It isn’t that we don’t deserve thanks. We do. It’s just that I worry during all that thanking that the sentiment is a teeny bit condescending. A little wind-beneath-my-wings. A touch of the ol’ thanks-to-the-l’il-helper at home!!

It makes me cringe. Still I wonder if the brass actually knows that there is science that shows that a spouse really does affect a person’s success on the job.

While we have known for a while that home life affects work life, and that your partner’s job satisfaction affects your marital satisfaction, and that spouses are the strongest influence on military retention, this new study says your spouse’s personality can influence your job performance, too. This was true for men and women.

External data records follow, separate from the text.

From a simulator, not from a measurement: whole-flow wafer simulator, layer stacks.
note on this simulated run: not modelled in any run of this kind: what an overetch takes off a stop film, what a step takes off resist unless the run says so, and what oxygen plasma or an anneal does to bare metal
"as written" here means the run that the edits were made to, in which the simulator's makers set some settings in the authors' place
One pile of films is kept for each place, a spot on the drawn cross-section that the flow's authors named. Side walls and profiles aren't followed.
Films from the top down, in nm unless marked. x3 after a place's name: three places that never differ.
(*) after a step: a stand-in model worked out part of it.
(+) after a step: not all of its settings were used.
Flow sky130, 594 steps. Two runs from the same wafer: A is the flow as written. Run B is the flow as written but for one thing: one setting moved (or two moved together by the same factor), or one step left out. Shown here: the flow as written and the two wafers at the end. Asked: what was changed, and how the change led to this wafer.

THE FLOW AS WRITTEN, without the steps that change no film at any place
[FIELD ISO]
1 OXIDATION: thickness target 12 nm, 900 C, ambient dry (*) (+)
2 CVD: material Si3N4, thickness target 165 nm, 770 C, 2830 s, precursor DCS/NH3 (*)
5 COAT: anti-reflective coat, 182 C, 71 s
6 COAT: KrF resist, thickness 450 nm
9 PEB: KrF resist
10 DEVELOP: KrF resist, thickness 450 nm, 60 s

According to this story researchers found that husbands and wives who scored high in conscientiousness and helped create satisfying home lives for their spouses were linked to their partner’s future job satisfaction, promotion and higher income.

This wasn’t about whether your partner was an at-home parent or had their own high pressure job. It wasn’t about being married to someone who spent all their time bringing delicious cupcakes to the office (although I do think delicious cupcakes should show up in your fitness report.)

Instead this study was about how our partner’s personality rubs off on us and ends up affecting our performance at work--which I thought was especially relevant for military couples.

Because this study fits into a body of research that shows we are constantly influenced by our partners in all kinds of areas of our lives.

I know, I know. One of the things we military spouses pride ourselves on is that we have our own lives. So many of us have this whole spiel about how our service member’s career has nothing to do with us and our careers have nothing to do with them. We wear that independence as this badge of honor.

Yet this goes way beyond that kind of stance.

Social psychologists Thomas Bradbury and Benjamin Karney,  codirectors of the Relationship Institute at UCLA (who have also done notable research on military marriage) call this the Principal of Mutual Influence. In their recent book about how couples affect each other’s health habits, Bradbury and Karney claim that your relationship is powerful because you and your partner inevitably and mutually affect each other’s thoughts, feelings and behaviors.

We can’t help but shape each other’s lives. It is inevitable. No wonder the quality of our intimate relationship has been found to be the best (not one of the predictors or even a pretty good predictor,  but the best) predictor of life satisfaction.

So the next time you are sitting in an audience and husbands and wives are being thanked all around you, I hope you will think how wondrous that really is in the age we live in.  And thank that man or woman in your life for all they do for you.